Now let’s take a look at a couple of examples in which the exponent on the secant is odd and the exponent on the tangent is even. In these cases the substitutions used above won’t work.

It should also be noted that both of the following two integrals are integrals that we’ll be seeing on occasion in later sections of this chapter and in later chapters. Because of this it wouldn’t be a bad idea to make a note of these results so you’ll have them ready when you need them later.

This one isn’t too bad once you see what you’ve got to do. By itself the integral can’t be done. However, if we manipulate the integrand as follows we can do it.
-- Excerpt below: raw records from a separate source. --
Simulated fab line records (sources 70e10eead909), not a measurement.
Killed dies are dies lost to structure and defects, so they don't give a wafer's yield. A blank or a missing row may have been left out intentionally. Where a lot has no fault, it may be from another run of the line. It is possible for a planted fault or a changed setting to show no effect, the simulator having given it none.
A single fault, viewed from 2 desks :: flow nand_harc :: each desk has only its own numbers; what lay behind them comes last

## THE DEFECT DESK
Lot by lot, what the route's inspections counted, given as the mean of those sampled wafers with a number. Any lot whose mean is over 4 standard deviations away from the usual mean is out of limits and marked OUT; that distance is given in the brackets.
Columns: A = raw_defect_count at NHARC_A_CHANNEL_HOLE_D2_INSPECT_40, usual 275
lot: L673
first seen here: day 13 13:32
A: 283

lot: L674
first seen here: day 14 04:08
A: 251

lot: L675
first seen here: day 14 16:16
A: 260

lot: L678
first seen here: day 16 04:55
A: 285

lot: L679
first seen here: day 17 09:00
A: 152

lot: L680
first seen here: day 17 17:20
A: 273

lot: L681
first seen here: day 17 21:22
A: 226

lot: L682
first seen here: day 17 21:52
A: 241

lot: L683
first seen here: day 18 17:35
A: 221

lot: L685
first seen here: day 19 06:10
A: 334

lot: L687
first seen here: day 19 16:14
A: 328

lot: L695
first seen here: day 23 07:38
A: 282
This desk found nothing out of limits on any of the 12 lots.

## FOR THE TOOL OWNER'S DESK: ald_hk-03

\[\begin{align*}\int{{\sec x\,dx}} & = \int{{\frac{{\sec x\left( {\sec x + \tan x} \right)}}{{\sec x + \tan x}}\,dx}}\\ & = \int{{\frac{{{{\sec }^2}x + \tan x\sec x}}{{\sec x + \tan x}}\,dx}}\end{align*}\]In this form we can do the integral using the substitution \(u = \sec x + \tan x\). Doing this gives,

\[\int{{\sec x\,dx}} = \ln \left| {\sec x + \tan x} \right| + c\]The idea used in the above example is a nice idea to keep in mind. Multiplying the numerator and denominator of a term by the same term above can, on occasion, put the integral into a form that can be integrated. Note that this method won’t always work and even when it does it won’t always be clear what you need to multiply the numerator and denominator by. However, when it does work and you can figure out what term you need it can greatly simplify the integral.

Here’s the next example.

This one is different from any of the other integrals that we’ve done in this section. The first step to doing this integral is to perform integration by parts using the following choices for \(u\) and \(dv\).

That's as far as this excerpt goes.